On jam

"I love the way that a couple of hours in the kitchen transforms a gardener's problem into a cook's delight." Hugh Fearnley-Whittingstall

I know I've talked about jam before, but it's that time of year, and today I made my first batch of plum jam. Made with the plums from the tree on the left - wild cherry plums, that are not very large. The ones you see in the picture are the ones I left on the tree as being less ripe. I had filled a large container with ripe - well almost ripe - plums already. There are at least two more batches left on the tree. If I get them before the birds that is. When I just went outside to take the photo, they were hovering and squawking to each other. Lorikeets or rosellas I think. Hopefully they were just checking and have decided they are not ready. They can strip a tree in a day.


Which is why my plum jams tend to be a little tart, as the fruit is never at optimum ripeness. But I notice that Pam Corbin - the River Cottage preserves expert said that the fruit for jam should be slightly underripe. Which made me feel better. But every year it's a battle between me and the birds to decide when is the right moment to pounce. Sometimes I win, sometimes they do. I'm more generous than they though, as there are always some that I cannot reach that are left for them. If they pounce on a tree, they leave nothing.


Of course I could just leave the plums for the birds. Perhaps that would be the ecologically responsible way to go. But I do like a little bit of jam on toast, or crumpet or croissant in the morning for my breakfast, and even more I love to give the jars as gifts. In fact my grandchildren have recently discovered the joys of home-made jam, and so several jars go to them these days. They pick one out when they come to visit.

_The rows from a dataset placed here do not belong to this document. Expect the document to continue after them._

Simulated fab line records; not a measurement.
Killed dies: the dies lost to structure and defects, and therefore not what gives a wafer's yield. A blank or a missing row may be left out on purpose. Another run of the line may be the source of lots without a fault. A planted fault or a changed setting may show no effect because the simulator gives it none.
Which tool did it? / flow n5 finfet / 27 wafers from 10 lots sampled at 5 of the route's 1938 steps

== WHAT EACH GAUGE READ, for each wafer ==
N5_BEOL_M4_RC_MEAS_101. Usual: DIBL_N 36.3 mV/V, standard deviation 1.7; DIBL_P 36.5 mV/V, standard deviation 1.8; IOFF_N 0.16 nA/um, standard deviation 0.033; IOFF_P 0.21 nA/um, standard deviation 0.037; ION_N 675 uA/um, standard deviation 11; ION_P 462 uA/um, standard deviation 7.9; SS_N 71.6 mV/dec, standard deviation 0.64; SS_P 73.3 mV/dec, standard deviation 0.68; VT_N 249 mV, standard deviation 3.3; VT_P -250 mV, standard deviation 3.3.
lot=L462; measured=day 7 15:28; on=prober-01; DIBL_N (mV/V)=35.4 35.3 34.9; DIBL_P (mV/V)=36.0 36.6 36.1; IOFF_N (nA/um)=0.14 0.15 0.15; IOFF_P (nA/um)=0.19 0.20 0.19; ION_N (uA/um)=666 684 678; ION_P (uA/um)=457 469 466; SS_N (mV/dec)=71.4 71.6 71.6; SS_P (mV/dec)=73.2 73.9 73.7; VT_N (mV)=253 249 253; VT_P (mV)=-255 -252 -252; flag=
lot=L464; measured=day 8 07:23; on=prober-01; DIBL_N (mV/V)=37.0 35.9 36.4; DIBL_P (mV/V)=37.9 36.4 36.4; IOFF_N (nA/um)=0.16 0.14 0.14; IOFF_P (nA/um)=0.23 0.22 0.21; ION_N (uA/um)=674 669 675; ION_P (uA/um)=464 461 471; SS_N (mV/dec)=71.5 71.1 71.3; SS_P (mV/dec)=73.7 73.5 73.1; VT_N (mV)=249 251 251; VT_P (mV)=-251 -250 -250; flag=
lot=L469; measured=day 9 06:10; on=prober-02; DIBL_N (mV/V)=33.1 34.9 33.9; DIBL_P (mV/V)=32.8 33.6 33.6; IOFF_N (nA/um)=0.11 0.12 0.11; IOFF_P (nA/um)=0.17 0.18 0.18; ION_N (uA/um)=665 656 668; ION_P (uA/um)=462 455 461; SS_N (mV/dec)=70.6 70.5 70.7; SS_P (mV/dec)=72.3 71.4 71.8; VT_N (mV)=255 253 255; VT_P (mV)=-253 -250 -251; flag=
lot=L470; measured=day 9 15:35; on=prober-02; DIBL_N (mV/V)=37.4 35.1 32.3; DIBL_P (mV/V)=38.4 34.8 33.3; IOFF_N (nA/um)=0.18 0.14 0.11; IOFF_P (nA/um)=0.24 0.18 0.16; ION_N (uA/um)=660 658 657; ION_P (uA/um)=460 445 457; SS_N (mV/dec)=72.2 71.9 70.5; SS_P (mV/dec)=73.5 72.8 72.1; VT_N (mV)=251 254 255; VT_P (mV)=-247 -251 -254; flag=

As you know I am unlikely to have a glut of anything because I'm such an ineffective gardener. It's just the plums that come from home. But my neighbour sometimes gives me cumquats, even Seville oranges, and the lovely Monika often gives me bags of fruit and vegetable. Her garden is so abundant. Because that's what making jam, and any other kind of preserve is all about.


"Jams, chutneys and pickles embrace the seasons, but they also, in an elegant and entirely positive manner, defy them. They do so by stretching the bounty of more abundant months into the sparser ones. We shouldn't underestimate this achievement. Over the centuries, wizards and alchemists have used all the power and magic they can muster to try and catch rainbows, spin straw into gold and even bring the dead back to life. They've failed of course. Yet all the while, humble peasants and ordinary housewives have got on with the simple business of bottling sunshine, so that it may spread a little joy in the leaner seasons ... They call it jam." Hugh Fearnley-Whittingstall


Bottling sunshine is such a beautiful way of putting it, but it's bottling the rain as well. Without the rain the fruit is small and dry, or withered. With too much rain it bursts. The cherry farmers are worried this year for that very reason. Not that the cherries taste any worse - the just don't look as good and so don't sell, but they would make beautiful jam.


Because of making the jam I was going to write about a blog I came across once called Food in Jars. I must have found something on there to use up one of Monika's bounteous gifts. So I looked at it today, and was a bit disappointed. Now the lady who writes it - Melissa McClelland is her name - has been writing it since 2009 and so doubtless she has 'done' all the obvious, and delectable things in jars. Though mind you there always seems to be something new that someone dreams up. So, for example, her last four posts have been on Butternut squash soup (in a jar); Lemon peach turmeric chutney; Home-made harissa sauce and Banana ketchup. Sort of interesting, but not really my thing. So I searched on the site for suggestions about apples. (My daughter-in-law who is now in Spain left me a whole stack of them.) And, honestly there was not much there. It's also very American. So not for me I'm afraid.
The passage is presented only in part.